Ever the martyr, you were saved from the Edwards campaign.  Don’t ever mention it again and neither will anybody else.  It’s like your badge of honor, give it a rest already.

Jesus. Why haven’t you killed yourself yet?

Comment #41: Dan, Grand High Emperor of Bananas Foster  on  07/02  at  10:00 PM

I wonder if the anonymity afforded by the internet isn’t contributing in some way?  I only wonder this because I have noticed that in comments sections on newsites, the unemployed tend to congregate on stories about the various (so far failed) votes to extend them.  And there always seems to be people who are actually drawn there to post really malicious things like “good, now you lazy people can stop living off of my tax dollars and get a job at McDonalds”.  Really crude stuff.  I think that’s pretty sick.

If anonymity allows you to act out on your most depraved feelings of cruelty, can that become a habit?  Can it make cruelty seem like a more natural state?  I really don’t know, but I do also wonder if it has helped the cons to mainstream their cruelty, which I feel strongly they have been able to pull off.  It’s so fucked up that I don’t really know what to do with some of the stuff I see and hear.

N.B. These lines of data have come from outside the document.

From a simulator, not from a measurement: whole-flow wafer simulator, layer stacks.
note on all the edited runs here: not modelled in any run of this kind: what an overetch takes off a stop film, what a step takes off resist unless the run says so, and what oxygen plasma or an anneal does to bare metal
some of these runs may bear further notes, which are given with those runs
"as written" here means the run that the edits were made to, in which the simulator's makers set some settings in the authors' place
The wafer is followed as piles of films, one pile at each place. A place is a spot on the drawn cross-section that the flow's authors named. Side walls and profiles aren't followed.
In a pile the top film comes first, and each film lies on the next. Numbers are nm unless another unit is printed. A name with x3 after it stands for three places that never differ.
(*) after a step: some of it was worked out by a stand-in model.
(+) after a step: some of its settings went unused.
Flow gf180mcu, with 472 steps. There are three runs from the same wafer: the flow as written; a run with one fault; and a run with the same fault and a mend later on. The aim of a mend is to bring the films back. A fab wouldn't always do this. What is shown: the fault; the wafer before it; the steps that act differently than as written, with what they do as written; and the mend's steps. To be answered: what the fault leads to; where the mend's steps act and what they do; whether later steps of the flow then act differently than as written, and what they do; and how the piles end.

Comment #42: JennyLI  on  07/02  at  10:06 PM

Well, after the Breitbart incident and reading Mel Gibson’s most recent vitriolic spew towards his ex-wife, it would be hard to make any kind of credible argument that conservatives aren’t getting more sadistic. After 20 years of hate radio and 15+ years of hate news, it’s not surprising that the level of sheer meanness has grown as conservatives have had experts like Rush Limbaugh provide them with lots of fairy tales about how liberals are ruining the mythical conservative paradise that never existed. I’ve never understood why conservatives are so eager to see people suffer, even if the means to that suffering will hurt them too. It’s a mentality that just doesn’t make sense.

Comment #43: Slackajawea  on  07/02  at  10:07 PM

Oh Jesus, Mel Gibson.  That frigging animal.  Can you imagine any woman ever watching one of his movies where he stars as a romantic lead again?  I would seriously puke.

Comment #44: JennyLI  on  07/02  at  10:10 PM

“Jesus. Why haven’t you killed yourself yet?”

KaNewt, I hear setting yourself on fire is all the rage these days.  Just because Drudge didn’t take that good advice, doesn’t mean you can’t…

Comment #45: MikeEss  on  07/02  at  10:12 PM

@Evan@29: 

Good points, all.  However, the fact that Rand Paul or Angle or Bachmann or any of the rest of the nuts can say things like “the unemployed are just lazy” or “the earth is 6000 years old” or any other utter nonsense AND NOT BE CHALLENGED ON IT or LAUGHED OFF THE STAGE is primarily a function of the normalization of the “50-50” stance that you mentioned and that the MSM has promoted.  But I would argue that they use this stance largely out of fear of the RW noise machine. 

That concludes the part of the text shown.